My Truth

After months of events unfolding in such a slow and twisting way, suddenly everything blasted forward in a quick straight line — making arrangements, then finding myself standing on Tuesday night in the funeral home, lined up with my family, greeting old neighbours along with countless people who knew Dad from Veterans Affairs, the bike shop he opened, Canadian Tire (where he worked casually after leaving the shop), the Masons, and the many, many charitable causes he was involved with.
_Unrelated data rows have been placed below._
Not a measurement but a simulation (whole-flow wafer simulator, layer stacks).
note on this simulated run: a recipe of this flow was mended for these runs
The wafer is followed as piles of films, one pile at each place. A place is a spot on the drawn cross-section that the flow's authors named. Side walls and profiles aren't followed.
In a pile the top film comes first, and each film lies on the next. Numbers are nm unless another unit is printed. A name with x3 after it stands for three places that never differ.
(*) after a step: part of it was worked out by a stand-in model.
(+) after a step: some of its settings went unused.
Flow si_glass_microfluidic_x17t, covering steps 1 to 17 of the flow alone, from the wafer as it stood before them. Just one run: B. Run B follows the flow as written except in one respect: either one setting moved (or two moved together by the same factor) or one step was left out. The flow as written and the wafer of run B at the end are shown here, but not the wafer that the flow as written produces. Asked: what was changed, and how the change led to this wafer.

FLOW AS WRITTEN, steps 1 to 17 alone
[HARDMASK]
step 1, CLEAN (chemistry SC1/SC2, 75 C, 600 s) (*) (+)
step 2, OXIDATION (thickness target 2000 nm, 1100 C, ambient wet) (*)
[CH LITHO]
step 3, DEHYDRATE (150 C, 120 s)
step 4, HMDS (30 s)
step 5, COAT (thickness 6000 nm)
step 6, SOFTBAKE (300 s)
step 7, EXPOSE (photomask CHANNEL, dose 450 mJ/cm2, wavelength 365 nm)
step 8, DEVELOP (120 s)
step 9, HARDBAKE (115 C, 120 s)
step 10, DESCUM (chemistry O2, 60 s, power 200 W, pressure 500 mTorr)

Then yesterday we were back for the funeral itself. Darin, the minister from my mom’s church, led a beautiful service that really drew out the main theme of Dad’s life: social justice. Then his best friend, Rob, gave an incredible speech that was just magic. He conjured Dad for everyone and raised him up to his very best, without puffery or skipping over his difficult final years.

I laughed and cried, and felt such huge gratitude to this old friend for giving us Dad back. What we remember will now be the fulness of him, not his defeat.

Rob also shared a short message from his daughter, Kelley: I’ll miss his humor, his wisdom, and the way he cared about people who were unseen or misunderstood.

I’m crying again. That’s happening a lot.

I didn’t know what visitations and funerals were for, and dreaded going through this experience. Now I understand. It’s an experience for everyone left behind that gives a healing context beyond the emotions of the moment.

In latter years, Dad said he didn’t want to have a funeral because nobody would show up.

He was very wrong.

~

For a while now, I’ve been feeling stuck in my creative life. Every time I had an idea, the wind would go out of my sails and I’d think, “Why bother?”

After this funeral and all the things people said of Dad, I feel filled with purpose and inspired to follow his example.

Of course, in true Dad fashion, the last scene had to be a funny one: We took the small box with his ashes down to Beach Grove, a forest by the shore where he’d always walk his crazy dog, Winston.

We waded out into the muck of a low tide, took the box out of its blue velour bag (the “Crown Royal bag”, as we jokingly called it), only to discover that the box was screwed shut, and none of us had a screwdriver.

If you knew Dad, you’d know that he was always surrounded by a zillion little implements. “Always use the right tool for the job!” he said.

Craig and I dashed home for a screwdriver, then went back to Beach Grove. In so doing, we also felt like there was a better place to do this — in the forest and further down the shore.

So Dad had the last laugh, and as we walked back along the forest path with “magic hour” light streaming through gaps in the leaves, we knew the last piece had fallen perfectly into place.

~

I can’t help feeling that Dad is everywhere now. Whatever materialistic logic might say, in my heart I feel this is just so — that when we laid him in the forest, he became the swaying trees; when we put him in the water, he became the moving waves. When the pale orange moon rose last night, it was his face looking down at us.

Some might say this is psychological compensation, but that doesn’t touch what this feeling is. Anybody who says they know absolutely what causes this life or what does or doesn’t follow after it is talking out of their ass. We all live in a constructed interpretation of this existence, even if we don’t own the story we’re telling. So I consciously choose this feeling about Dad in my heart and mind as my own truth.